The book is ‘Why You’re Not Married … Yet’ by Tracy McMillan.

As someone who has always found words a stronger way to communicate than actions, I know just how much of a punch carefully-chosen words can pack.  And when I saw the title of this particular Singles Guide, quite frankly, I was offended.

I think one of the biggest problems with being Single is the way it is viewed.  By both singles themselves, and other people.  Being Single shouldn’t be seen as a failure.  It shouldn’t be the wrong side of being in a couple.  It should be a status you’re responsible for.  Something you’ve chosen for yourself.  Not something you feel like other people have forced upon you.

And so a title like ‘Why You’re Not Married’ simply suggests marriage is the be all and end all.  The end game.  The meaning of life.

Don’t get me wrong – I’m still someone who hopes one day to get married.  And to have kids,  And to look back on my life, with a smile on my face.

But that title really does offend me!

Because once again it implies a failing.  A victim-status.  Fault.

And there is SO much more to being single than simply not being married.  Hopefully something those of you who are also single will have gathered from reading this blog!

So it wasn’t with the most open of minds that that I opened this book.

The book begins with a ‘Quiz’ or ’38 Reasons You Might Need This Book’.  If you agree with any of the 38 Reasons, you apparently at least ‘sort of’ need the book.  If you agree with thirty or more, you really really need the book.

Some of the statements seem sane enough.  If the book is about how to meet people, then a good place to start would be ‘I’m at work so much, I’ve thought about painting my office cubicle.’

‘Marriage is stupid.  And men suck.’  is also a statement which would probably pose a thorn in the side of any marriage proposals.

But some of the quiz questions simply served to frustrate me further.  Why should the fact someone has an ‘advanced degree in a subject where there’s no job at the end’ affect whether she is married or not?  (I have friends with PhDs who are happily married!).  ‘My mum was gorgeous or extremely well-dressed’.  Sorry, still not seeing the correlation!

Rather ironically, one of the reasons someone might find herself unmarried is because ‘My bookshelf is filled with self-help.’  Doesn’t that say it all?!

I scored 9 out of 38 points (including the point for having had a hot mum!).  Which meant I ‘sort of need this book.’
I would probably argue otherwise, but then, I’m not married yet, so arguably the book could be written for me.

The book is divided up into ten different reasons why a woman might find herself single.

1) You’re a Bitch

2) You’re Shallow

3) You’re a Slut

4) You’re Crazy

5) You’re Selfish

6) You’re a Mess

7) You Hate Yourself

8) You’re a Liar

9) You’re Acting Like a Diide

or

10) You’re Godless

I started by trying to read every chapter, and unsurprisingly, those chapters with which I had absolutely no affiliation simply served to frustrate me even further.  In fact the only aspect of the exercise that I really enjoyed was writing in the margins of the book, because it reminded me of when I was studying GCSE English!

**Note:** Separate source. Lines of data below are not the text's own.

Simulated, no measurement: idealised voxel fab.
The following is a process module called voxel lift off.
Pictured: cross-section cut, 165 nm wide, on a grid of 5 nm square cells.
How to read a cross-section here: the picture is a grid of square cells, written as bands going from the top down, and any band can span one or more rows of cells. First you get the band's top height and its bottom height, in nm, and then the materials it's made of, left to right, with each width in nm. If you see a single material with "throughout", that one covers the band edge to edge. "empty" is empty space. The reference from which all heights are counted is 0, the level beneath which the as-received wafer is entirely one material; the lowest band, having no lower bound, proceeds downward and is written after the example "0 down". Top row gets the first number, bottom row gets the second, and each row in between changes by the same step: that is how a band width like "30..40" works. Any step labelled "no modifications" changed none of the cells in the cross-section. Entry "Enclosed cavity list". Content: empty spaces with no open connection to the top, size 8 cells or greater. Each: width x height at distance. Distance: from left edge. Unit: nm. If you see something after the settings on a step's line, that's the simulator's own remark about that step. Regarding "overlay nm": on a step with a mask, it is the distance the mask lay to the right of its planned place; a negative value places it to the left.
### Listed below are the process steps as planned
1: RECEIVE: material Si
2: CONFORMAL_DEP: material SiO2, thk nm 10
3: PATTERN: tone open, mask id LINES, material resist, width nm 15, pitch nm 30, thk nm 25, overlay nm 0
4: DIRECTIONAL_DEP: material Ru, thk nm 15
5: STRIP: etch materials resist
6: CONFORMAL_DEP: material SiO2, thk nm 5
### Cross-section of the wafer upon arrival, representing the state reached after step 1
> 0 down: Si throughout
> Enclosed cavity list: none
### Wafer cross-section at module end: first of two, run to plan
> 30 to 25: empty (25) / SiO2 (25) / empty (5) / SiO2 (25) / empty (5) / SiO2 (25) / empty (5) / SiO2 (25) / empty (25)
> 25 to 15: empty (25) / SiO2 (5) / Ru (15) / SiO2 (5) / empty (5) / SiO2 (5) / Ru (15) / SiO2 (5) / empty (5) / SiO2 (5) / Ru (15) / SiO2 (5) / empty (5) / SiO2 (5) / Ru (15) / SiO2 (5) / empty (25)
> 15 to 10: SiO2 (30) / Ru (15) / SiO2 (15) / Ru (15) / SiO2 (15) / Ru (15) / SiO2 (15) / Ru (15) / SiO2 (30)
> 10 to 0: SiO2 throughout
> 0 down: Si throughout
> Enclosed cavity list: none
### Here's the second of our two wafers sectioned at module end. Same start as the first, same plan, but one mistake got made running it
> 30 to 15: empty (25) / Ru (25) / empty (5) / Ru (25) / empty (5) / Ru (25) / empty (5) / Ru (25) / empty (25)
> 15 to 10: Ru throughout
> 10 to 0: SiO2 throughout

For those of you wondering, if you’re a Bitch, the answer to finding a guy is to ‘Be Nice’.

The answer to being Too Shallow?  Drop your standards! Etc etc.

Don’t get me wrong, I didn’t disagree with everything in the book.  But equally, I didn’t find a lot of it necessary.  The key to the book seems to be understanding why you’re single.  And if you’re unhappy with the fact that you’re single, undo that reason.

And perhaps I didn’t do it justice (because I gave up after three long chapters), but personally I don’t think the answer to finding a partner is by picking yourself apart and making yourself feel like crap!

Very few people are true polarised caricatures – The Bitch, The Psycho, The Mess.  Humans are complicated people, made up of self-experience, and thousands of different encounters.  Very few people look at themselves in the mirror, even in the clearest light, and see only one issue.

But why should you look in the mirror and be finding the issues?

Ironically the chapter entitled ‘You Hate Yourself’ begins by underlining how damaging ‘Self-Hate’ can be.  So why encourage single women to pick themselves apart, and see fault in the fact they’re not married yet?

Yes, everyone has her own reasons for being single.  And yes, sometimes people do need to make changes to their lives to let others in.

But I don’t see how one sweeping book, essentially several self-help books spliced into one, can help an infinitely different group of singletons.

I have a lot of single friends.  And I don’t think I could label each of them with one of the ten chapters, tell them what to fix, and suddenly see them happily married.  (An irony when you realise the author has been married and divorced three times!)  In fact the book doesn’t even profess to help with lasting relationships – just to ‘get you down the aisle’!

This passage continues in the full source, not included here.